Sunday, April 30, 2006

Libraries and the Boy Scouts

About a month ago ALA Direct had one of their polls about libraries cooperating with the Boy Scouts of America, considering their exclusion of agnostics, atheists, and gays. Strangely enough, a bare majority believed libraries still should cooperate with the Boy Scouts. I was in that bare majority voting for continued cooperation. The full results are below.

There are a couple of interesting comments from the anti-Boy Scout voters. My favorite in the typically selfrighteous comment: "If you live in a community where bigotry is normalized, it is possible that library participation with the Boy Scouts of America is appropriate. " Wow! If your bigotry is normalized! I think of all the people ALA and librarians exclude from their discourse almost as a matter of course. I could come up with a list, but pretty much anyone politically to the right of Fidel Castro would be on it. What about an organization that excluded Christians? Would these same selfrighteous librarians object to that? I doubt it.
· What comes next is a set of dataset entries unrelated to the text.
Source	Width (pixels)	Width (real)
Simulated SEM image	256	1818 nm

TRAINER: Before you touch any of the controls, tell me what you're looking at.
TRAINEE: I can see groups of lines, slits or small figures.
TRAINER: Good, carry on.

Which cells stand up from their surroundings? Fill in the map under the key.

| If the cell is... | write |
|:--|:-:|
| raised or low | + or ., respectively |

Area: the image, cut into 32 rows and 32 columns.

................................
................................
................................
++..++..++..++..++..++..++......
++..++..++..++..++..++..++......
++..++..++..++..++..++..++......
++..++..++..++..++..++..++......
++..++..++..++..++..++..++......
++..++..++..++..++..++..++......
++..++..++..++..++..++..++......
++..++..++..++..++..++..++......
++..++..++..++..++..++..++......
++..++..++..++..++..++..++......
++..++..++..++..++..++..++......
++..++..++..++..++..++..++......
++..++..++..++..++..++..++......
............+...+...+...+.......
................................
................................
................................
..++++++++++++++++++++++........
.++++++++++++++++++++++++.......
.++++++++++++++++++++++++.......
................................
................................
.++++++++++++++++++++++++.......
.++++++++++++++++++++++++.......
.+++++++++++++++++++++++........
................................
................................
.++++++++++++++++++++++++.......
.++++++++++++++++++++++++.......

When I look at the Boy Scouts, I see a fine organization dedicated to teaching boys useful skills and organizing them into healthy and fun activities. Plus they look so cute in those little uniforms! Still, I guess I've never talked to the little 8-year-old atheist homosexuals who feel excluded.

UPDATE: I've finally thought of a good reason Why the ALA Should Support the Boy Scouts.

April 12
Should the Boy Scouts of America’s policy of excluding agnostics, atheists, and gays prohibit libraries from cooperating with the organization in joint programs?
Number of responses.....392

Sample comments:

Positive responses viewed cooperation with an exclusionary organization as contrary to the core values of a public library:

  • “Libraries should make materials and facilities available to the Boy Scouts just as they should to all organizations or individuals. However, libraries should limit their partnerships to organizations that do not adopt policies instituted for the sole purpose of excluding groups of individuals due to sexual orientation, theological stance, or any other trait or belief.”
  • “Libraries need to vote with their $$$ and actions to hold American institutions accountable for views which seek to marginalize certain groups. If we join with these groups we offer legitimacy and support for their views.”
  • “It is in direct contrast to the Fair Practices Ordinance of the Civil Code of Philadelphia and therefore would be totally inappropriate at the Free Library of Philadelphia (where I work). If you live in a community where bigotry is normalized, it is possible that library participation with the Boy Scouts of America is appropriate. It all depends on whether you think libraries should reflect their communities or should aspire to improve their communities.”

Negative responses either gave greater weight to the social good promoted by the BSA or felt that the philosophy of the local troop mattered more than that of the national organization:

  • “Even if they have some bigoted attitudes in their policy, the movement is basically a good one for boys to develop leadership and other good values.”
  • “While I disagree with the Boy Scouts’ stance, I believe cutting off cooperative programs would be counterproductive for both organizations.”
  • “I think this should be decided on a case-by-case basis and should depend on whether or not the local group upholds the discriminatory policy or not. Many groups on the local level do oppose this policy. Let’s support them and hope that eventually enough local groups will help overturn the national policy.”